Re: [PATCH v2 0/9] PCI: rockchip: Fix RK3399 PCIe endpoint controller driver

Damien Le Moal <damien.lemoal@xxxxxxxxxxxxxxxxxx> · Fri, 17 Mar 2023 07:09:04 +0900

On 3/17/23 01:34, Rick Wertenbroek wrote:
>>> By the way, enabling the interrupts to see the error notifications, I do see a
>>> lot of retry timeout and other recoverable errors. So the issues I am seeing
>>> could be due to my PCI cable setup that is not ideal (bad signal, ground loops,
>>> ... ?). Not sure. I do not have a PCI analyzer handy :)
> 
> I have enabled the IRQs and messages thanks to your patches but I don't get
> messages from the IRQs (it seems no IRQs are fired). My PCIe link seems stable.
> The main issue I face is still that after a random amount of time, the BARs are
> reset to 0, I don't have a PCIe analyzer so I cannot chase config space TLPs
> (e.g., host writing the BAR values to the config header), but I don't think that
> the problem comes from a TLP issued from the host. (it might be).
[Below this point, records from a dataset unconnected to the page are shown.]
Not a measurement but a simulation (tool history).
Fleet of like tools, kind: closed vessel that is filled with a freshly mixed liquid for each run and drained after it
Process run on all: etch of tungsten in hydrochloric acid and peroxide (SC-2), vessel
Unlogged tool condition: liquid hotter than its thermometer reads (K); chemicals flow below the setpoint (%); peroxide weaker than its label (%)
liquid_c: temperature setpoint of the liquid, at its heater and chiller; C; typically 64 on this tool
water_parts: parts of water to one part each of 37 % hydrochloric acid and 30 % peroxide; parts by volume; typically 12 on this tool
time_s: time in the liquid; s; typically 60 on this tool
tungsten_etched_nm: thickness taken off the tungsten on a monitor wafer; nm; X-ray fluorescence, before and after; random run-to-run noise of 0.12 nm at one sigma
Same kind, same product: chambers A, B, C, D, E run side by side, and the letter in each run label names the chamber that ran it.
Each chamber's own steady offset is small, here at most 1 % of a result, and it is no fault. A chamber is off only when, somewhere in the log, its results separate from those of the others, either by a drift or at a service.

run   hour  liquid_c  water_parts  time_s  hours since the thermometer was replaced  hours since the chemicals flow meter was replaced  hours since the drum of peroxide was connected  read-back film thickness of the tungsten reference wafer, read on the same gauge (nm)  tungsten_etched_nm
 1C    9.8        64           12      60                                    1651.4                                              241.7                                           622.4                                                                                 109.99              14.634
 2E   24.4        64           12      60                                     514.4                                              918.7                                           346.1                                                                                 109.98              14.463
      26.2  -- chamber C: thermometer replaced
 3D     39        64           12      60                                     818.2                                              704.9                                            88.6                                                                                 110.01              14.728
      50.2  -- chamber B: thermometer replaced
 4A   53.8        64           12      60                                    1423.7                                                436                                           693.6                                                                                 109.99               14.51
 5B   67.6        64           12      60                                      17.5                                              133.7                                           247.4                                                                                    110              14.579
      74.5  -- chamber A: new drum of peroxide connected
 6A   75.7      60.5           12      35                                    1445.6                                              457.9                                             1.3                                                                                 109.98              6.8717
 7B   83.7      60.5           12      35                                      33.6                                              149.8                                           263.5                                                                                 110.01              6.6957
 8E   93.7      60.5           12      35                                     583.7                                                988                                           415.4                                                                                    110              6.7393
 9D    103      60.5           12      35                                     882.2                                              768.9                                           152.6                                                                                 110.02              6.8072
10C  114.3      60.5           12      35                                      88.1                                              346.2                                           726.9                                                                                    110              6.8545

Hmmm... I am getting lots of IRQs, especially the ones signaling "replay timer
timed out" and "replay timer rolled over after 4 transmissions of the same TLP"
but also some "phy error detected on receive side"... Need to try to rework my
cable setup I guess.

As for the BARs being reset to 0, I have not checked, but it may be why I see
things not working after some inactivity. Will check that. We may be seeing the
same regarding that.

> I don't think it's a buffer overflow / out-of-bounds access by kernel
> code for two reasons
> 1) The values in the config space around the BARs is coherent and unchanged
> 2) The bars are reset to 0 and not a random value
> 
> I suspect a hardware reset of those registers issued internally in the
> PCIe controller,
> I don't know why (it might be a link related event or power state
> related event).
> 
> I have also experienced very slow behavior with the PCI endpoint test driver,
> e.g., pcitest -w 1024 -d would take tens of seconds to complete. It seems to
> come from LCRC errors, when I check the "LCRC Error count register"
> @0xFD90'0214 I can see it drastically increase between two calls of pcitest
> (when I mean drastically it means by 6607 (0x19CF) for example).
> 
> The "ECC Correctable Error Count Register" @0xFD90'0218 reads 0 though.
> 
> I have tried to shorten the cabling by removing one of the PCIe extenders, that
> didn't change the issues much.
> 
> Any ideas as to why I see a large number of TLPs with LCRC errors in them ?
> Do you experience the same ? What are your values in 0xFD90'0214 when
> running e.g., pcitest -w 1024 -d (note: you can reset the counter by writing
> 0xFFFF to it in case it reaches the maximum value of 0xFFFF).

I have not checked. But I will look at these counters to see what I have there.

-- 
Damien Le Moal
Western Digital Research